This gave me enough hope to start looking at bigger jobs on freelancing sites. I saw one where a life coach wanted a book ghostwritten for her network of women entrepreneurs. I knew quite a bit about copywriting, since I had bought so many courses and used to read books on it for fun.

I applied, lowballed everyone else, and got the contract.

I wrote an ebook she absolutely loved, and I got paid far more than my PBN articles.

I began to use this ebook along with samples of my PBN and money site articles as part of my portfolio. This allowed me to secure jobs with some pretty big names in the online marketing space, where I ghostwrote blog posts for them, some of which were 11,000 words long on topics they wanted to cover for their audience.

I used those blog posts as part of my portfolio to win new clients, too.

Then the ultimate job came to me in a most interesting way.

From Email Subscriber to Full Fledged Content Marketer

I had a series of affiliate sites I was working on, in addition to the 10-20 hours a week of freelance writing, which I continued to do alongside my busy oil field job.

My plan was to build out these sites and sell one a year in the Empire Flippers Marketplace.

If I could sell a site a year for $25k, then I would be able to pay off all my debt, my house, and eventually quit the oil field completely. Since they sold these sites for between 20-30x of their monthly net profit, I only had to get one to $1,250 a month. I knew this would take serious work, but it would be worth it.

I felt this was a good conservative annual plan, until an email changed my entire course of action — completely.

Empire Flippers sent out an email saying: “We’re hiring!”

They were looking for a content marketing pro to take over all of the content production for their business, including business outreach, guest posts, lining up new podcast guests, and doing seller interviews for people who want to sell on their marketplace and get listed.

I applied with a “What the hell” attitude. Remember, I was still in my mountain of self-doubt. I figured I didn’t stand a chance.

Why would a company that has done millions in sales hire a guy that only a few months ago was writing PBN articles for $7.50 a pop?

Well, I applied and I got it.

Two grueling interviews later, I was told to buy my ticket for Asia. I sold all my things, and rented out my house to a few friends.

Now, I travel the world.

In the last five months I have lived and worked in Vietnam, Philippines, and Thailand. I can tell you firsthand, the experience is completely different to my existence working on the howling tundras of Alaska’s wintry oil fields.
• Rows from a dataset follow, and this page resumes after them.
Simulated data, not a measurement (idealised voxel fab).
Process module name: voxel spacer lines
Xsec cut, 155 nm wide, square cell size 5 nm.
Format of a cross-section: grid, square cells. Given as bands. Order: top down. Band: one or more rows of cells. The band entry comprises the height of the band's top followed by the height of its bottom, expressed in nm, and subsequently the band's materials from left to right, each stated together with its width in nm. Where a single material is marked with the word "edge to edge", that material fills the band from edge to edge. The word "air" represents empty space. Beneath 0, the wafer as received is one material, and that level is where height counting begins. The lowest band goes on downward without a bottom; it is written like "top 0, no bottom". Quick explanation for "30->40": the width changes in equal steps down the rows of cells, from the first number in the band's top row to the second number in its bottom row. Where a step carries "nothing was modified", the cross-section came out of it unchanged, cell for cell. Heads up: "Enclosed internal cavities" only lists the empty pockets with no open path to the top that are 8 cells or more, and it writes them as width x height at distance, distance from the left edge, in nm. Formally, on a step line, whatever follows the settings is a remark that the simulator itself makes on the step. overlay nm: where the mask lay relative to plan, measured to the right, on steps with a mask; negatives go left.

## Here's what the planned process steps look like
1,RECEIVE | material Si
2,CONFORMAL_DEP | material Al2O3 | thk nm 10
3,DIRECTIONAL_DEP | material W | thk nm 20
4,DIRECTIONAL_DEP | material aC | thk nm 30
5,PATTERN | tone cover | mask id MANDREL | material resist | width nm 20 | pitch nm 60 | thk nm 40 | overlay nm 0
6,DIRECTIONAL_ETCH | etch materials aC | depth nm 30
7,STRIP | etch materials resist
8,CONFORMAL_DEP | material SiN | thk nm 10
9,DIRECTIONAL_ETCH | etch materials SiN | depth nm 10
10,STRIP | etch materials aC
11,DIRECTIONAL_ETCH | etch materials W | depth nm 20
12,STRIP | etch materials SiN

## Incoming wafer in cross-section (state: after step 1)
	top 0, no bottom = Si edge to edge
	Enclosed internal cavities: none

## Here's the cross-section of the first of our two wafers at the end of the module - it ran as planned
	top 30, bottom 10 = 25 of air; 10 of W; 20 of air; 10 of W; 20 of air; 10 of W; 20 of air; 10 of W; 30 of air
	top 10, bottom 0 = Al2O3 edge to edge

How You Can Level Up Your Life?

There’s a lot of struggling going on out there. Sometimes, seeing case studies of success after success can make you feel like you’re all alone — that maybe you ARE part of the huge demographic of failures listed in economic statistics.

Maybe you are, but you don’t have to remain there. People who remain in that demographic are usually the ones who have given up.

There many ways for you to start getting out of that demographic yourself.

Start Off Small

The fastest and easiest way to make money online is to sell a valuable service. My service happened to be content writing as a solution for SEO marketers.

When you start, present yourself as a bonafide professional.

Even at $0.015 per a word, I responded to emails quickly, and I had an average turnaround of 24 hours — and although that’s what I quoted, often I returned their articles within a couple hours of receiving the message, if I wasn’t working in the fields.

This made me stand out big time. Most writers working at this rate of pay are just not reliable. They disappear all the time, and my content was pretty dependable, considering other writers would go off into the great unknown — perhaps with the PBN article order only half-finished.

This ability to stand out is what will allow you to move from working for pennies into a potentially lucrative career.

Leverage Your Network

As you gain clients, ask yourself who these people know.

Perhaps one of your clients happens to know the owner of a huge manufacturing company that needs an array of copywriting projects completed. This company may be willing to hire you, based on the recommendation of your previously happy client.

Freelancing sites are also a great place to look, and the typical career path of those who use it demonstrates this principle.

You will start off working for pennies, but as you gather those five-star reviews, there is an entirely “hidden” marketplace within freelancing sites of people who are willing to pay top dollar to get a project done right.

Think of your small service as a seed that germinates into much, much bigger things.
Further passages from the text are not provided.